Death is never too far away either, whether as a way to accentuate all the life stuff or, on Romance is Boring especially, coming to terms with our inevitable, not-all-that-eventual mortality. Violence and physicality have played a big part in every LC! album, but Hello Sadness pushes them to their extreme.
It doesn’t just accept that the heart is a symbol of love, it looks at that literally, and asks what exactly the other organs are up to. The Black Bird, The Dark Slope is body-horror-as-overwrought-emotional-metaphor, with the eponymous bird sitting inside Gareth’s ribcage and having a little nibble on his insides. Moments of intimacy are examined under a microscope: navels sliced by hangnails, psoriasis and freckles, lifelines burnt clean from palms. There are wishbones, abattoirs… It’s an album absolutely choking with bodily matter.
Bloody hell, Baby I Got the Death Rattle is fantastic.
All the old lines – hyper-dense, hyper-literate being the main one – don’t really apply anymore. There are probably just as many words spread across the 10 tracks, but they don’t feel as crammed in, like they’re fighting for space with all sorts of other half-digested ideas among the handclaps and shoutalongs.
Hello Sadness feels a bit more measured, a bit more smooth, a bit more accomplished. The music especially, which is slinkier and sexier than ever. There’s less machine-gun delivery of those lyrics that make you want to go and start a blog just so you can share them with the world. The verse/chorus balance slips a little more towards the latter.

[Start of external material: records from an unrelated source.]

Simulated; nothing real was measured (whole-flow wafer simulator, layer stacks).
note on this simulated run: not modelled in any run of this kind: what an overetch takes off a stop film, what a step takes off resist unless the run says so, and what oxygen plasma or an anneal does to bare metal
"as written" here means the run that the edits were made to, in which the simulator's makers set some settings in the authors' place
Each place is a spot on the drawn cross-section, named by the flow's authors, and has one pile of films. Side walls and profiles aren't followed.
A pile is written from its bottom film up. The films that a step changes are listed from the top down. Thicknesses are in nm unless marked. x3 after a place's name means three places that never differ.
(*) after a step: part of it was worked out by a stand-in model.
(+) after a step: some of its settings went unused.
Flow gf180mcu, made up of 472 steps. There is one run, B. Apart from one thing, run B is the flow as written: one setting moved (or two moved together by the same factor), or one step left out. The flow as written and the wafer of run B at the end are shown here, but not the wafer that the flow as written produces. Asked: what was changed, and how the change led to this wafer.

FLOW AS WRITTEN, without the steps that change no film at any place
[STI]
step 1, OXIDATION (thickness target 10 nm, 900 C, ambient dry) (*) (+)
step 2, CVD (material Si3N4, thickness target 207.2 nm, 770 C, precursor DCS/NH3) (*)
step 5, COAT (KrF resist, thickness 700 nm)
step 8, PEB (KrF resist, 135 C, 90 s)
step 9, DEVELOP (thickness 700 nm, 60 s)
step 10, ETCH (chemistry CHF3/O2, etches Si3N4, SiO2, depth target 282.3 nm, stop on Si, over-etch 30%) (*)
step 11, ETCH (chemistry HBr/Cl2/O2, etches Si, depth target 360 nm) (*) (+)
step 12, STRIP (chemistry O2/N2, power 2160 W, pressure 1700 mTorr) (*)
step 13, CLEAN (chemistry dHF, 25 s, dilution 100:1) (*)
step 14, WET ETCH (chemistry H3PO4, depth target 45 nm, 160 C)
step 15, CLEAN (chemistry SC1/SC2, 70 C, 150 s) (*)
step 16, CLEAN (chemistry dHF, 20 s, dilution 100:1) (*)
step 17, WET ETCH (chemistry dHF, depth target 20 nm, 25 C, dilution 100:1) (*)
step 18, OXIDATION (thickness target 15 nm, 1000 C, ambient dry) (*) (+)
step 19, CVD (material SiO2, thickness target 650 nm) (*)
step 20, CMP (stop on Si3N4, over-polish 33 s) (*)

By the same metrics I used to measure the early albums, this isn’t necessarily great. Then again, those metrics aren’t necessarily very accurate.
Those bloody choruses.
For me, loving LC! is all about the pleasure of the new. I genuinely hadn’t heard anything like Hold On Now, Youngster before: there was a bit of Kenickie, a touch of Bis, maybe, but nothing like this. And then they started evolving quicker than your eye could follow, realising the tricks they relied on and changing them before you had a chance to notice.
Each album was a sort of response to the last: the cheery glockenspiel of the first album pasted over by raw noisiness of the second, levelled out by the third’s ventures into richer, deeper sounds. There’s a sense that the band are never satisfied with their album-before-last for more than a year. It’s an impatient, fidgety, artistically healthy impulse.
For the first time, on Hello Sadness LC! sound like they have come to terms with their past. Romance is Boring was a fantastic album, one LC! are clearly proud of, and rightly so. But it means there’s nothing to react against. There are snippets reminiscent of everything they’ve ever done, in intros, in the way songs are laid out. It’s worth noting that my pre-order pack came with a CD full of Hold On Now, Youngster demos.
Hello Sadness is not a retort, but an acknowledgement. And rightly so.
But repetition is not something LC! wear well. Treading the same ground, they feel itchy Choruses, for example. It’s worth noting that at gigs it’s not the choruses everyone screams along to, but individual lines. Gareth isn’t quite as good at crafting lines that sound perfect repeated a dozen times as just once or twice.
Songs About Your Girlfriend clicks.
Jason’s drumming drives the whole song, high horsepower but taking a back seat to fat blocks of guitar and – gasp – the infamous glockenspiel, while Gareth plays one of my favourite pop roles: the unapologetically home-breaking temptress.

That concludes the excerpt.